Search code examples
pythondocx

Extract only text of a certain font type from a .docx file using Python


I want to extract all text of type 'Arial' from my .docx file. This is currently what I have but it's not producing any output (most of the text in the document is of type 'Arial').

from docx import *

document = Document('word.docx')
for paragraph in document.paragraphs:
    for run in paragraph.runs:
        if run.style == "Arial":
            print(run.text)

Solution

  • Style is distinct from font in documents. Style in word means the application of a named style (like 'heading'). Sadly most people don't use styles, but just grab a region of text and change the font.

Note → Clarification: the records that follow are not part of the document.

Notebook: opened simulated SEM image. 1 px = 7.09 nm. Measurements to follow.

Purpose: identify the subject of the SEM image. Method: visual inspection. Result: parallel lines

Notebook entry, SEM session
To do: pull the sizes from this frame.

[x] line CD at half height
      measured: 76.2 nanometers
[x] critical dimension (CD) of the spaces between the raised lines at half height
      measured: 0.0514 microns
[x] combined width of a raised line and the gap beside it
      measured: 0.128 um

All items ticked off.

    From a bit of digging with a test document, it seems that the font attribute is what you are looking for. For a document like this:

    Default Font.
    
    Arial Font.
    
    Default Arial Default Courier.
    

    I can find the non-default font sections:

    >>> from docx import Document
    >>> from itertools import chain
    
    >>> doc = Document("test.docx")
    >>> runs = list(chain.from_iterable(list(p.runs) for p in doc.paragraphs))
    >>> [r.font.name for r in runs]
    [None, None, 'Arial', None, None, 'Arial', None, 'Courier New', None]
    >>> [r.text for r in runs]
    ['Default Font.', '', 'Arial Font.\n', '\n', 'Default ', 'Arial', ' Default ', 'Courier.', '']